The Vikings (5-4) have won four straight and are still in the NFC playoff race, despite the fact that Dobbs is still learning everyone’s names.
“I know a lot of nicknames per se, but name names, that’s for this week, that’s the assignment for this week,” he went on to say.
The Raiders have a lot more opponents to catch up to in the AFC, but after blowing out the New York Giants 30-6 in interim coach Antonio Pierce’s debut Sunday, there’s renewed confidence they may rescue their season.

The team played tight under former coach Josh McDaniels’ rigid control, but under Pierce, the former Giants linebacker who replaced the fired McDaniels, there was a noticeable ease in the locker room last week. That carried over to game day and afterward, cigar smoke wafting from the victorious locker room.

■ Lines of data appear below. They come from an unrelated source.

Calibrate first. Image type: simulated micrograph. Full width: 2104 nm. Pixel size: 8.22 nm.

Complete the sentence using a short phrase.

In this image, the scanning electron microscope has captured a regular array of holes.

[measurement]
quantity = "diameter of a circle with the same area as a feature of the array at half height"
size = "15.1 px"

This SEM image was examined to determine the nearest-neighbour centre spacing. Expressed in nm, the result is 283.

“No, it’s the first time,” receiver Davante Adams said when asked if he’d ever experienced such a thing. “But I’ve never been in a predicament like this, so it was warranted.”

The victory cigars were a sign the Raiders were finally enjoying themselves after what had been a trying season that resulted in the firings of McDaniels, general manager Dave Ziegler and offensive coordinator Mick Lombardi and the benching of quarterback Jimmy Garoppolo.

All of them had roots in New England and tried to bring the “Patriot Way” to the land of the “Black Hole” only to prove once again that maybe Bill Belichick’s celebrated ingenuity and sustained success had more to do with Tom Brady being his quarterback.

Belichick is 331-171 in his career for a .659 winning percentage. But his record without Brady is 82-96 (.461), a far cry from his 249-75 mark (.656) with Brady.

Of his 10 assistants who have gone on to become head coaches in the NFL, only two had winning records. Al Groh went 9-7 with the Jets in 2000 before returning to the college ranks, and Bill O’Brien, currently his offensive coordinator and quarterbacks coach, went 52-48 with the Texans from 2014-20.

Even Nick Saban (15-17) had a losing record in the NFL and Brian Flores went 24-25 with the Dolphins from 2019-21. With the Giants falling to 2-7 with their loss at Las Vegas, Brian Daboll is 11-13-1.

The other five are way under .500: Joe Judge (10-23), Matt Patricia (13-29-1), McDaniels (20-33), Romeo Crennel (32-63) and Eric Mangini (33-47).